As Golden Frog points out, this is “conceptually similar” to the way in which Comcast was throttling BitTorrent back in 2007 via packet reset headers, which kicked off much of the last round of net neutrality concerns. The differences here are that this isn’t about blocking BitTorrent, but encryption, and it’s a mobile internet access provider, rather than a wired one. This last point is important, since even the last net neutrality rules did not apply to wireless broadband, and the FCC is still debating if it should apply any new rules to wireless.
The article is arguing from a net neutrality angle but I see this as a technical issue. This is only made possible because Internet access is centrally controlled and end-to-end encryption wasn’t in the original design. Decentralizing Internet access would be a major win because it would prevent any single organization from weakening Internet security by blocking encrypted traffic. And if end-to-end encryption was in the originally design (which, I understand, was not technically feasible at the time) this wouldn’t be possible because blocking encrypted communications would block any communications.

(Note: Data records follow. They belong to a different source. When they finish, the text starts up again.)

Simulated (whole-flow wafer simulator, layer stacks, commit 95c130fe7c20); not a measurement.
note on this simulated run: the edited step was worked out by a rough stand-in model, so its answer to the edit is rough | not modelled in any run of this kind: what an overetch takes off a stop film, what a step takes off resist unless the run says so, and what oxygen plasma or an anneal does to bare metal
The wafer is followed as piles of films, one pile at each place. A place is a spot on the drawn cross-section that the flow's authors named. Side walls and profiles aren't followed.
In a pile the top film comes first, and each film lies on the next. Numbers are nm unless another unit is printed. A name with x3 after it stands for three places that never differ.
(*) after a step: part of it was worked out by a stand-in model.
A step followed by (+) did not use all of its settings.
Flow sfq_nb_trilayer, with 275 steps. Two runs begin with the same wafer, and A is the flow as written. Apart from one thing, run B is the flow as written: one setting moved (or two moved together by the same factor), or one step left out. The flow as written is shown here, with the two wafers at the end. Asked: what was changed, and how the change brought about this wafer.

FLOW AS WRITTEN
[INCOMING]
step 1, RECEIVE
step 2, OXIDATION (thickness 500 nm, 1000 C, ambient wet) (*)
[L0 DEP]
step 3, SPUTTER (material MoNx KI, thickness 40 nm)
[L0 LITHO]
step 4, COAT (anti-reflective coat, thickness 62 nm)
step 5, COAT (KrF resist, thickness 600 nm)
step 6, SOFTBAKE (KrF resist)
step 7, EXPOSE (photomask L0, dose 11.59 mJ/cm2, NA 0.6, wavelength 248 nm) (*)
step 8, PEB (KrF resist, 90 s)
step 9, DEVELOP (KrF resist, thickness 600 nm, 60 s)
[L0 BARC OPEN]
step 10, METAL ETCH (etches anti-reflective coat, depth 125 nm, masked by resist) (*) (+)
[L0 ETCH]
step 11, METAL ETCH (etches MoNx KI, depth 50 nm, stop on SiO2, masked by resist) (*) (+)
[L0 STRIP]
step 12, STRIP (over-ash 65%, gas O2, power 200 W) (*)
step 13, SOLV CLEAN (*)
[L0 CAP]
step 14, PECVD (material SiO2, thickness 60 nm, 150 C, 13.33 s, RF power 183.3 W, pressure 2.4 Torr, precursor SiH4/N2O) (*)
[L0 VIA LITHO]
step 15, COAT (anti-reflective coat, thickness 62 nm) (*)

Net neutrality will not save us. After all the government, especially the National Security Agency (NSA), probably has a literal hard-on for this idea. Again I reiterate that the only way to save the Internet is to wrestle control over it away from the state and its corporate partners that are providing our Internet access. I will again point out that mesh networks are a pretty neat idea for accomplishing exactly this. Instead of howling for the government to step in and save us from itself I believe we should be investing our energies in trying to decentralize Internet access as much as possible.